The Last Werewolf by Glen Duncan
I feel I should start by saying that this book is a departure from my usual reading. But then again, I've been saying that rather frequently lately, so maybe I need to re-evaluate what constitutes my "usual reading." Really, though, I normally wouldn't pick up most books with the word werewolf in the title, but most werewolf books aren't published by Knopf, the most literary imprint of all of Random House's imprints. Word on the street during Winter Institute was that this was a book to watch, so take note I did. After all, any book that can make the good men from Algonquin/Workman howl at the moon in the parking lot is a book that I want to read!
Jacob Marlowe is the last surviving werewolf on record, helped along by his covert human familiar, Harley. When the book opens, it's not likely that Jake will survive another moon cycle, as Grainer, a special-ops werewolf hunter, has vowed to track him and take him down, eliminating the last of his kind from the face of the earth. However, a wealthy socialite with dark appetites and an elite cabal of vampires have other plans; they want to abduct him and conduct experiments on him with the hope of curing their daytime curse. If this sounds like it's treading the same old werewolf/vampire/special ops territory, however, you couldn't be more wrong. The intelligent prose and Jake's existential philosophies make this a very smart book, indeed. It's fast-paced, sexy, graphic, and it will be the ruler against which all future werewolf books will be measured -- and found wanting. With no offense meant toward genre fiction, this is a novel that transcends its genre in a luminescent way. And which will completely redefine what it means to be "Team Jacob."
I dog-eared dozens of pages and noted twice again that many passages, some of which I've included here:
"I lifted her hair out of the way and worked her trapezius from scapula to occipital bone. Anatomical Latin's an unjudgemental friend if you have to rip people apart and eat them."
"One develops an instinct for letting silence do the heavy lifting. In the three, four, five seconds that passed without either of us speaking, the many ways the conversation could go came and went like time-lapse film of flowers blooming and dying."
"We were in bed, her lying with her wrists crossed above her head, me up on one elbow, caressing her nakedness. The flesh had infinity in it. I must have known every inch by touch, yet every inch renewed its mystery the instant my hand moved on. Delightful, endless futility."
"The point is I make no apology and ask no forgiveness. I'm a man. I'm a monster. A cocktail of contraries. I didn't ask to become a werewolf but once it had happened I got used to it pretty quickly. You surprise yourself. You surprise yourself, then realise even the surprise was a bit of a sham."

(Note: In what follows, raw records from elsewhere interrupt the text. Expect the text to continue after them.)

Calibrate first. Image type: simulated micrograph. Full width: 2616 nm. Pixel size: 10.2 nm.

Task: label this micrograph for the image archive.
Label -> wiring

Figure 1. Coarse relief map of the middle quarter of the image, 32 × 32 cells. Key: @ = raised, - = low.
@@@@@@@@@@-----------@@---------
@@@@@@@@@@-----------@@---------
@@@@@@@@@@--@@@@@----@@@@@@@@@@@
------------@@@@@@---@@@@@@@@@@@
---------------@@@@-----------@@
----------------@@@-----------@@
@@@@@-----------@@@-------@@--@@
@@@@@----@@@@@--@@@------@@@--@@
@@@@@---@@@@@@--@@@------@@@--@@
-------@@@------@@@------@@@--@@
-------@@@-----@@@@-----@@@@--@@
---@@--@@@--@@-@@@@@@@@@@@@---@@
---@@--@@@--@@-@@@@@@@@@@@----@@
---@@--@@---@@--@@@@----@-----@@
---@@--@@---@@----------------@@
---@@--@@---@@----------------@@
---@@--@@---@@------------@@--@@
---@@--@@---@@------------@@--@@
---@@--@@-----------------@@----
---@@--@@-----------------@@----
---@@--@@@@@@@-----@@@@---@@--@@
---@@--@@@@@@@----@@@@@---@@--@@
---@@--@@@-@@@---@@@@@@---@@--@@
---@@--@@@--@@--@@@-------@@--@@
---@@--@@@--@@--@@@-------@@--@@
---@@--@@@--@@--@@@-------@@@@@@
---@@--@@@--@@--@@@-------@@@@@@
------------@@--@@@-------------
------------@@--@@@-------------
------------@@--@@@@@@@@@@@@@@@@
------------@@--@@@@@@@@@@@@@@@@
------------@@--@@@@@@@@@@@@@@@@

"I changed channels. American Idol. Transformation again, this time from Nobody into Superstar. Perhaps Jacqueline was right: humanity's getting its metamorphic kicks elsewhere these days. When you can watch the alchemy that turns morons into millionaires and gimps into global icons, where's the thrill in men who turn into wolves?"
"Filial honour. Forty years ago I killed and ate Grainer's father. Grainer was ten at the time. There's always someone's father, someone's mother, someone's wife, someone's son. This is the problem with killing and eating people. One of the problems."
And possibly the best invocation of Jane Eyre I've ever read: "Reader, I ate him."
|Did I mention that the author is dead sexy?|
I picked up an ARC of this book at Winter Institute and decided to read it upon the extra urging of my sales rep, Ann Kingman. And I just want to say that I bet I'm one of very few readers who know exactly what Duncan was talking about when he mentions Barbuda as Harley's place of escape. Ahh, Barbuda!